Obama On Cuba: 'Change Is Going To Come. It Has To.'

Obama Defends Historic Deal With Cuba

WASHINGTON -- President Barack Obama on Friday defended his historic deal with Cuba and hit back at critics who said the decision overlooked the Castro regime's record on human rights.

"What I know deep in my bones is that when you have done the same thing for 50 years and nothing has changed, you should try something different if you want a different outcome," Obama said during a televised news conference. "And this gives us an opportunity for a different outcome."

Earlier this week, Obama announced the most significant shift in U.S. policy toward Cuba in decades, calling for a normalization of relations between the two countries. The president made the announcement after the U.S. released three Cuban spies in exchange for a CIA spy who had been held in Cuba. Alan Gross, an American prisoner who had been jailed in Cuba for five years, was also released as a humanitarian gesture.

Obama said he did not anticipate any "overnight changes" in the Cuban government's behavior, noting there would still be some actions that the U.S. would disagree with. But he added that was precisely why the two countries needed to restore ties, as it would provide the U.S. with "a greater opportunity to have influence" in Cuba.

"Change is going to come to Cuba. It has to," Obama said.
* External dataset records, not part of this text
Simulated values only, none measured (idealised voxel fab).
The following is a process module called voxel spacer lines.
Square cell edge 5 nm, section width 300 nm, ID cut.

Cuban revolutionary Fidel Castro took power in 1959 and gradually moved towards the Soviet Union and a communist model, leading the United States to impose an embargo in 1960. The embargo has lasted more than half a century, yet the regime remains in power. Fidel's brother Raul Castro took power in 2006 when Fidel fell ill, and has remained the island's leader.

For decades, the Cuban community in Florida effectively dictated Cuba policy, given its ability to sway an election in the decisive state. But an influx of non-Cuban Latinos, coupled with a generational shift in Cuban-American attitudes toward the regime, have seriously diminished the power of the anti-Castro bloc.

It is still felt, though, in the halls of Congress. Sens. Marco Rubio (R-Fla.) and Bob Menendez (D-N.J.), both Cuban-Americans, have spoken out forcefully against moving toward normal trade relations.

Obama acknowledged it would take some time for Congress to digest the issue but reiterated his call on lawmakers to lift the U.S. embargo on Cuba, which is codified in law.

"There are bipartisan supporters of our new approach and there are bipartisan detractors of this new approach," Obama said, adding that he would continue to weigh in on the debate as it unfolds. "I think ultimately we need to go ahead and pull down the embargo which has been self-defeating."

Obama did appear to rule out an imminent meeting with Castro when asked if he would meet with the Cuban leader in Havana.

"We're not at a stage here where me visiting Cuba or President Castro coming to the United States is in the cards," he said. "I don't know how this relationship will develop over the next several years. I'm a fairly young man. I imagine at some point in my life, I'll have an opportunity to visit Cuba and enjoy interacting with the Cuban people."

"There is nothing specific where we're trying to target some sort of visit," he added.